To prove (\ref{1}), first recall that

\begin{align} \left\|\mathbf {x} \right\|_{\infty } \triangleq \max _{i}\left|x_{i}\right| \label{3}\tag{3}. \end{align}

In the case of value functions $V$ and $U$, we have

\begin{align} \left\|V - U \right\|_{\infty } \triangleq \max_{s \in S}\left|V(s) - U(s) \right|. \label{4}\tag{4} \end{align}

Note also that $Pr$ is always non-negative (specifically, between $0$ and $1$).

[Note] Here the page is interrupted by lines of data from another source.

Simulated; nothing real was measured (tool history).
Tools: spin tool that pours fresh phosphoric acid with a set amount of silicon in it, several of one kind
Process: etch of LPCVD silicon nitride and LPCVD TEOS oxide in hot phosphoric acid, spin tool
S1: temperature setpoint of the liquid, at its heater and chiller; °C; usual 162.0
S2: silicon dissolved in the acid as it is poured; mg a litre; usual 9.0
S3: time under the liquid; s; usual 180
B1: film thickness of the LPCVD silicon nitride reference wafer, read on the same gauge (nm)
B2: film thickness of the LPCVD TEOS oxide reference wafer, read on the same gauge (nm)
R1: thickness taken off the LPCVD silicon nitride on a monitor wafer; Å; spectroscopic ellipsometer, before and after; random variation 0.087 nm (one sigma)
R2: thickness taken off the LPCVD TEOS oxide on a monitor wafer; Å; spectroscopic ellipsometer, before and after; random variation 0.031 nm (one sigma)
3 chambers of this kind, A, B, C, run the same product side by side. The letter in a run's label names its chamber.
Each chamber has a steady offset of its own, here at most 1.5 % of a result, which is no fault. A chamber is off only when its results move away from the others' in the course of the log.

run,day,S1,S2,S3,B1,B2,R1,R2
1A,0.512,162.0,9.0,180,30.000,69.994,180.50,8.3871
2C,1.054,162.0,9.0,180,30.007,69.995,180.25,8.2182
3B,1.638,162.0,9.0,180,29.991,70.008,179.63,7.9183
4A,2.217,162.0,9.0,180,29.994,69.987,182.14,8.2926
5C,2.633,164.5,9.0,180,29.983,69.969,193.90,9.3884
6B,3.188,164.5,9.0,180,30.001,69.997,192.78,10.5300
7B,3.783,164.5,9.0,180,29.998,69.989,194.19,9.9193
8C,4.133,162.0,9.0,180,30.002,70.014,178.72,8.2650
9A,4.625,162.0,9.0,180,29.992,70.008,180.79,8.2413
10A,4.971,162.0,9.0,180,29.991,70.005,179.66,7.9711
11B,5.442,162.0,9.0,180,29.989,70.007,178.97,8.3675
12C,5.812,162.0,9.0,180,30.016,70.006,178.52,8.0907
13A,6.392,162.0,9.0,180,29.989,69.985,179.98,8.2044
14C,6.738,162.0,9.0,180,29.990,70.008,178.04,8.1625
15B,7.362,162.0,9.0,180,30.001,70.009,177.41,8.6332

Successively, we expand the left-hand side of (\ref{1}) by applying the definition (\ref{2}) and using the properties just mentioned

\begin{align} &\left\|T^{\pi} V-T^{\pi} U\right\|_{\infty} = \\ &\left\| \left( R(s, \pi(s))+\gamma \sum_{s^{\prime}} \operatorname{Pr}\left(s^{\prime} \mid s, \pi(s) \right) V\left(s^{\prime}\right) \right) - \\ \left( R(s, \pi(s))+\gamma \sum_{s^{\prime}} \operatorname{Pr}\left(s^{\prime} \mid s, \pi(s) \right) U\left(s^{\prime}\right) \right) \right\|_{\infty} =\\ &\max_{s \in S} \left| \left( R(s, \pi(s))+\gamma \sum_{s^{\prime}} \operatorname{Pr}\left(s^{\prime} \mid s, \pi(s) \right) V\left(s^{\prime}\right) \right) - \\ \left( R(s, \pi(s))+\gamma \sum_{s^{\prime}} \operatorname{Pr}\left(s^{\prime} \mid s, \pi(s) \right) U\left(s^{\prime}\right) \right) \right| = \\ & \max_{s \in S} \left| \gamma \sum_{s^{\prime}} \operatorname{Pr}\left(s^{\prime} \mid s, \pi(s) \right) V\left(s^{\prime}\right) - \gamma \sum_{s^{\prime}} \operatorname{Pr}\left(s^{\prime} \mid s, \pi(s) \right) U\left(s^{\prime}\right) \right| = \\ & \gamma \max_{s \in S} \left| \sum_{s^{\prime}} \operatorname{Pr}\left(s^{\prime} \mid s, \pi(s) \right) V\left(s^{\prime}\right) - \sum_{s^{\prime}} \operatorname{Pr}\left(s^{\prime} \mid s, \pi(s) \right) U\left(s^{\prime}\right) \right| = \\ & \gamma \max_{s \in S} \left| \sum_{s^{\prime}} \operatorname{Pr}\left(s^{\prime} \mid s, \pi(s)\right) \left ( V\left(s^{\prime}\right) - U\left(s^{\prime}\right) \right) \right| = \\ & \gamma \max_{s \in S} \sum_{s^{\prime}} \operatorname{Pr}\left(s^{\prime} \mid s, \pi(s)\right) \left| V\left(s^{\prime}\right) - U\left(s^{\prime}\right) \right| \\ & \leq \gamma \max_{s \in S} \sum_{s^{\prime}} \operatorname{Pr}\left(s^{\prime} \mid s, \pi(s)\right) \max_{x \in S }\left| V\left(x\right) - U\left(x\right) \right| \label{5}\tag{5} \\ & \leq \gamma \max _{x \in \mathcal{S}}\left|V\left(x\right)-U\left(x\right)\right| \label{6}\tag{6} \\ &= \gamma \| V - U \|_{_{\infty}} \label{7}\tag{7} \end{align}

Here are a few notes to help you understand this derivation

• Equation \ref{7} is just the direct application of the definition of the $\infty$-norm in equation \ref{4}

• The inequalities \ref{5} and \ref{6} come from the fact that $\mathbb{E}[f(x)] \leq \max_x f(x)$. When we take $\max_s$, we choose among all conditional distributions $p$ (which are conditioned on $s$), but the differences $\left| V\left(s^{\prime}\right) - U\left(s^{\prime}\right) \right|$ don't change in that process. So, no matter which $p$ we choose, i.e. no matter which distribution of the function $\left| V\left(s^{\prime}\right) - U\left(s^{\prime}\right) \right|$ we choose, we know that $\mathbb{E} \left[ \left| V\left(s^{\prime}\right) - U\left(s^{\prime}\right) \right| \right] \leq \max _{x \in \mathcal{S}}\left|V\left(x\right)-U\left(x\right)\right|$

Answer 2

I am assuming you are aware of the meaning of the notations. I will provide an informal explanation.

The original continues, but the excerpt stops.